Appendix B — Appendix: Sample Event Timing

Published

July 17, 2025

B.1 Introduction

Sample event timing for spring and summer events must be chosen with care each year. Sample date traditionally occurs on Tuesdays, and dates must be chosen with the following considerations:

Some sample types (e.g. fecal coliform) have limited holding periods; e.g., the maximum amount of time that can pass between when a sample is collected and when it must be delivered to the lab. Fecal coliform’s holding time is six hours, for example.
Water quality in both main stem and tributary sites of the lower Kenai River have the potential to be influenced by the tidal pulse. To minimize this influence, we intend to time sampling events with low tide such that potential saltwater influence is minimized. Throughout all analyses in this report, water hardness / salinity is taken into consideration where appropriate.
Boat access is the preferred access method for some sites. However, water levels can sometimes be too low to use prop engines. The timing of both daily and seasonal water levels affects all project logistics choices.
Sampling dates can not be chosen too early in the spring due to ice-out logistics, and the date in the summer can not be too late so as to remain comparable to the existing dataset.

The above stipulations can never all be perfectly accommodated, so some compromise of all the above is typically the aim.

For planning purposes, we use tide prediction values for the mouth of the Kenai River from the NOAA Tide Predictions page (site TWC1983, Kenai River Entrance)

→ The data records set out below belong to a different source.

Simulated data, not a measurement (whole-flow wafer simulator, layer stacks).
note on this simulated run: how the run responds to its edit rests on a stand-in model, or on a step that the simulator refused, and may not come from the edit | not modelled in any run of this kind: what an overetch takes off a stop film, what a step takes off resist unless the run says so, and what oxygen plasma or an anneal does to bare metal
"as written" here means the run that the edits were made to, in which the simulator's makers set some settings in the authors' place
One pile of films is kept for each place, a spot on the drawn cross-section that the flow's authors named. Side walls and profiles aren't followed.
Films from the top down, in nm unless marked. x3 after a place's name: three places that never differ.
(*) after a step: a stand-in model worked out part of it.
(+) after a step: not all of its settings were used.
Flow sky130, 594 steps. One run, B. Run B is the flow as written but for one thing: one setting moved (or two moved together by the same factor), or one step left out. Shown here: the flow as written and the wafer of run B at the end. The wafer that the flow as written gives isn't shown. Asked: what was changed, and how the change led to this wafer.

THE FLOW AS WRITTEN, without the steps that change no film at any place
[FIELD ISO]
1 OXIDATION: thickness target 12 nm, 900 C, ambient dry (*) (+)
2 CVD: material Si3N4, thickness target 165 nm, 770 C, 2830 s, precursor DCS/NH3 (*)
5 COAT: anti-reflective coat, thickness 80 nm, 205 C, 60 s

B.1.0.0.1 Notes on data sourcing

Data is sourced from the following queries at https://waterqualitydata.us on Feb 24, 2021:

CSV download for sample data: https://www.waterqualitydata.us/portal/#bBox=-151.322501%2C60.274310%2C-149.216144%2C60.738915&mimeType=csv&dataProfile=narrowResult

CSV download for site data: https://www.waterqualitydata.us/portal/#countrycode=US&statecode=US%3A02&countycode=US%3A02%3A122&bBox=-151.322501%2C60.274310%2C-149.216144%2C60.738915&mimeType=csv

Note: these CSV files are excluded from the GitHub repository because they are too large to sync. To reproduce the analysis, download and save these files locally instead. (See the ReadMe file at data/WQX_downloads in the repository).

Using these same queries in the future will download the most current csv files.

B.1.1 Import data

Import data from local csv files

Show the code

# read in table of known dates from Guerron Orejuela 2016 and NOAA website
krbwqm_dates <- read_excel("other/input/sample_dates_tides.xlsx") %>%
  rename(activity_start_date = date) %>%
  transform(time_max_tide = as.hms(time_max_tide),
            time_min_tide = as.hms(time_min_tide)) %>%
  select(-data_entry,-link,-sample_date_source,-tide_source) %>%
  mutate(julian_day = yday(activity_start_date),
         year = year(activity_start_date))

z <- krbwqm_dates %>%
  arrange(season,julian_day)

B.2 Dates

Show the code

# Convert julian_day to date format
krbwqm_dates <- krbwqm_dates %>%
  mutate(
    date_format = as.Date(julian_day - 1, origin = paste0(year, "-01-01"))
  )

# Define custom breaks for y-axis to reduce crowding
custom_breaks <- seq(min(krbwqm_dates$julian_day), max(krbwqm_dates$julian_day), by = 30)

# Create the ggplot with tooltip showing activity_start_date
p <- krbwqm_dates %>%
  ggplot(aes(
    x = year, 
    y = julian_day, 
    text = paste("Activity Start Date:", activity_start_date)  # Tooltip content
  )) +
  geom_point() +
  scale_y_continuous(
    breaks = custom_breaks,
    labels = format(as.Date(custom_breaks - 1, origin = "2000-01-01"), "%m-%d")  # Example origin year
  ) +
  labs(
    title = "Activity Dates by Year",
    x = "Year",
    y = "Date (Month-Day)"
  ) +
  theme_minimal() +
  ggtitle("Kenai River Baseline Water Quality Sampling Dates")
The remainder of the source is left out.